Bug #1463

Mountroot before drives are initialized

Added by elekktretterr about 5 years ago. Updated over 3 years ago.

Status:NewStart date:
Priority:NormalDue date:
Assignee:-% Done:

0%

Category:-
Target version:-

Description

Hi,

As per Sachas comment about splitting my previous bug report into separate
ones. here is an issue that has been bugging me on this box. (HP Proliant
DL180 G5)

It seems that mountroot is ran before da0 (and cd0) gets initialized on
this box. mountroot then complains that da0s1 is missing.

Here is a verbose dmesg:

http://leaf.dragonflybsd.org/mailarchive/bugs/2009-08/msg00128.html.

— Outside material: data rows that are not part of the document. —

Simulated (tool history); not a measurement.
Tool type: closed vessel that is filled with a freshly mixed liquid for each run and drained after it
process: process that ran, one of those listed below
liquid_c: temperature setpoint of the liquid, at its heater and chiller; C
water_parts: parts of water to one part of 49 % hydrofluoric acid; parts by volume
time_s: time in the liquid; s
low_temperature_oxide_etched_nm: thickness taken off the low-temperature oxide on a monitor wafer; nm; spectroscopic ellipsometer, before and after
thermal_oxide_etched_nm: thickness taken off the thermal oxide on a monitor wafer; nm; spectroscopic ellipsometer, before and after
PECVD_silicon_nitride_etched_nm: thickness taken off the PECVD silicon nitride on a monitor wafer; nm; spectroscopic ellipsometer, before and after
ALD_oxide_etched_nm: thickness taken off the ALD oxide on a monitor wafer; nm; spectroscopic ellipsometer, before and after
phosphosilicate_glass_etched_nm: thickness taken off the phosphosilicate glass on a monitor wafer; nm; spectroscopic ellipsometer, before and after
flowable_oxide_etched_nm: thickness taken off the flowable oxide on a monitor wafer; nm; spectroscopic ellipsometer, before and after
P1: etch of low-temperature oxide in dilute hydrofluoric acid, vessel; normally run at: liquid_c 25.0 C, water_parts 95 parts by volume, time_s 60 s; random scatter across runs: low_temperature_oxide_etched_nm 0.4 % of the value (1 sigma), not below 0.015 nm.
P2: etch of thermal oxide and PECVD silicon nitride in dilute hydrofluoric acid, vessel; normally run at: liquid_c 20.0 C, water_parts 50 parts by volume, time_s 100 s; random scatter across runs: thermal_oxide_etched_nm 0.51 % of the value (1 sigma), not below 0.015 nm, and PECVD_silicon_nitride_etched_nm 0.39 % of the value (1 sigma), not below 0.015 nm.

Note that this problem seems to happen randomly when booting from live cd.
But happens all the time when booting from disk.

Petr

dmesg.fine.out (26.1 KB) eric.j.christeson, 08/25/2009 08:17 PM

dmesg.hang (6.92 KB) eric.j.christeson, 08/25/2009 08:18 PM

dmesg.devfs.2 (23.7 KB) eric.j.christeson, 08/25/2009 09:49 PM

History

#1 Updated by eric.j.christeson about 5 years ago

I am also running into this problem on a Dell Optiplex GX270 (P4 2.26Ghz) I
have a SCSI drive as my boot/root drive and IDE drive and CD.

I've been tracking HEAD and first noticed the problems after the devfs changes.
At the time I was going a few days between rebuilds so I can't easily pinpoint
the time.

I noticed a few interesting things:

1. booting in verbose mode does NOT result in a mountroot failure
2. at the mountroot prompt, ? doesn't list da0 (root device) the first time, but
will list it subsequent times.
3. at mountroot, specifying root doesn't work as the first typing. If I type ?
first, or try specifying root twice, it works.
4. Booting with or without a CD in the CD-ROM drive gives the same results

I've got a couple of hours, so I may try to look at this.

Included files:
dmesg.fine.out Verbose boot, no mountroot hang
dmesg.hang Standard boot, note failure after first time specifying rootdev,
strange cd0: message after ? and finding root after specifying rootdev again.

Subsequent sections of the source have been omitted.